I’m talking about which one just installs and requires the least amount of tinkering to get EVERYTHING working?
I’ve tried Fedora and Ubuntu. 21.04 seemed to be the easiest.
I’m really interested in this, because I’d like to set up Linux on a drive, and I don’t feel like going through the effort of setting everything all up just to have to scrub it because I’m just tired of tinkering with it.
I saw that Mint was working? Fingerpint scanner working there as well? Bluetooth?
I haven’t tested fingerprint scanning but Bluetooth works fine for me on Mint using the new 5.14 OEM kernel.
The edge ISO installs with everything working but the first update kills wireless. Installing 5.14 got it back for me and speeds are great. I guess the way to do it is install 5.14 then reboot, select 5.14 and then update.
I’m gonna dabble with NixOS first. Wanna try something different and NixOS has that Arch feel and yet if you screw up its easy to revert back to previous states. Been reading more about it and it’s intriguing. If I succeed I’ll keep it, if not, I’ll probably go Manjaro with Plasma DE.

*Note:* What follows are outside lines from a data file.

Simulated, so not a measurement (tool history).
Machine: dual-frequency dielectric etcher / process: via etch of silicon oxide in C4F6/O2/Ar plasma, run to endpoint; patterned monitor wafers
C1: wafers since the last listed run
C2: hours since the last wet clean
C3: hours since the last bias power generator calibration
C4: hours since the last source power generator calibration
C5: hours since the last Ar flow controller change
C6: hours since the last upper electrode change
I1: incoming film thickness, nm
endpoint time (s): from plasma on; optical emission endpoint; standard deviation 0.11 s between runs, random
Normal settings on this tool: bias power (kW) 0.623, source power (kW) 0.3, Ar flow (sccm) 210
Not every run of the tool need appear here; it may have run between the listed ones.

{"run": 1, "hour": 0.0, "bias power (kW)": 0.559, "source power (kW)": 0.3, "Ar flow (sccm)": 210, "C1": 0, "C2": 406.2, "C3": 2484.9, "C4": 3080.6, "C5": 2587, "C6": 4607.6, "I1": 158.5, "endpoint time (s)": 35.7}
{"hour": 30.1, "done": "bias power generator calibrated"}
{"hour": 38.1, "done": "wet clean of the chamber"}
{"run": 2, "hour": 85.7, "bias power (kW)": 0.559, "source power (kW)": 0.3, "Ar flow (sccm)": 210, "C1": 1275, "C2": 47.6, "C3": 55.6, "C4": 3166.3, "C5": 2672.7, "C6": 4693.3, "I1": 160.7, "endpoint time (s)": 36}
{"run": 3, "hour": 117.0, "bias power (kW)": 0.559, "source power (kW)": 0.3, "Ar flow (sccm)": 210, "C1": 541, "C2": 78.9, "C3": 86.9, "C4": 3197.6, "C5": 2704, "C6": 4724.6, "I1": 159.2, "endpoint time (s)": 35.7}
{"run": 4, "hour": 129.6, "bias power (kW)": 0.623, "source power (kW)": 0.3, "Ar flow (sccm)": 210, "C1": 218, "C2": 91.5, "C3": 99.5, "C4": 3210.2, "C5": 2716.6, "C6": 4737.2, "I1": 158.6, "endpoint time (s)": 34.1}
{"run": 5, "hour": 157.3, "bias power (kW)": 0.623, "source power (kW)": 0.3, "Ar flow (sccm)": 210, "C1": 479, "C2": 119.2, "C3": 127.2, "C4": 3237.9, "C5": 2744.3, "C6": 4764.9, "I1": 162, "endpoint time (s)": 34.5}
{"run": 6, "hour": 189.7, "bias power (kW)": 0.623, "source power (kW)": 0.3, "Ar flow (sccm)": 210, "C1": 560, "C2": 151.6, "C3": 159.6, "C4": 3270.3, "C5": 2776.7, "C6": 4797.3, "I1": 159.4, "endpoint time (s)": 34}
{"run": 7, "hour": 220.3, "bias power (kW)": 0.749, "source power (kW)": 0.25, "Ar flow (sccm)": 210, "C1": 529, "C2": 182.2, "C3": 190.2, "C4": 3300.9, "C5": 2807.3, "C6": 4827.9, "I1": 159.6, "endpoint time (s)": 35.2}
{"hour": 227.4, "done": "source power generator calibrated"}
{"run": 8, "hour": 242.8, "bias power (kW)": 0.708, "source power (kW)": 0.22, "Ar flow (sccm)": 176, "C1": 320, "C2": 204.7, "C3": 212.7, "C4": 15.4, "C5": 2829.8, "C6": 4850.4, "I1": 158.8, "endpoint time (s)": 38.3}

Ok, but was this install and play, or did you need to do a bunch of tinkering to get it there. What I’m looking for is a distro that just install,maybe requires one update, but then just works. Fingerprint scanner and wifi / bluetooth included.
It was install and play. You do have to install a package for fingerprint and Bluetooth/wifi. I think the only other thing I did was ensure sleep was using ‘deep’ instead of s2idle but that was easy to address. ‘echo deep | tee /sys/power/mem_sleep’ was the command. Bluetooth and everything worked no need to install custom kernel or nada. It has been butter smooth for me. I did arch uefi install with luks encryption. I highly recommend this tutorial if you haven’t installed arch before - https://wiki.learnlinux.tv/index.php/Arch_Linux_-_Full_installation_Guide
His tutorial sets it up perfectly. The only package you need to add to his install method is ‘linux-firmware’ when installing ‘base’. After you have gnome.up and running install Bluetooth and finger print packages and boom. Slimmed down host with suspend and everything working no issues
Manjaro Gnome worked great for me out of the box. Adding fingerprint authentication was as easy as sudo pacman -S libfprintd. I’m sure you can do the same with the GUI package manager.
I was going to go with Arch, but I wasn’t comfortable setting up dual boot with the Arch install process even though I consider myself a fairly advanced Linux user. Manjaro (minimal installation) feels like a good compromise to get a stable, but up-to-date, Arch-based desktop environment set up easily.
Interesting. I just tried Fedora 34 again and Wif and bluetooth are broke on it after an update, as it moves to a 5.14 kernel. Likewise Ubuntu 21.10 had some weird glitches going on. (mouse stuttering, etc.)
Honestly I prefer LTS releases because my experience has been that rolling just breaks drivers and hardware often and it is a pain.
I’m creating a Fedora 35 live disk now, and I guess I’ll take that for a spin. I was really digging Gnome 40 with Dash to Panel and the Arc Menu.
Despite the official Ubuntu thread recommending against Ubuntu 20.04 LTS, I found that 20.04.3 only required a workarounds for the WiFi and audio jack which are trivial. There are a few good to have tweaks for better operation like deep sleep during suspend, hibernate support and TLP for power saving on battery, but generally you won’t get those out of the box on any distro. I’m writing a Salt formula for automating that stuff so I don’t have to manually do any of it on the next Framework I put Ubuntu 20.04 on. It can be found here. It turns all of the workarounds and tweaks into running a couple of commands. You can use it as-is or fork it and tweak to suit your needs.
Apart from the fingerprint reader, Fedora 35 is performing well enough on my Framework to take over as the main OS of the three I have currently installed (which include Ubuntu 21.04, formerly my favourite). I should mention that Ubuntu also worked quite well out of the box but Fedora just feels a little smoother. Maybe more of a UX thing than anything technical.
Pop!_OS is my daily driver on my workstations but in my comparison of Pop!_OS 21.04 and Fedora 35 Beta on the Framework I found Fedora to be the better of the two in terms of performance and battery life.
I am also excited to experience Fedora 35 once it releases but since I received my laptop, I have been running Solus Budgie with 1.20 scaling factor using Tweaks. I have no other tweaks other than installing auto-cpufreq to improve battery life.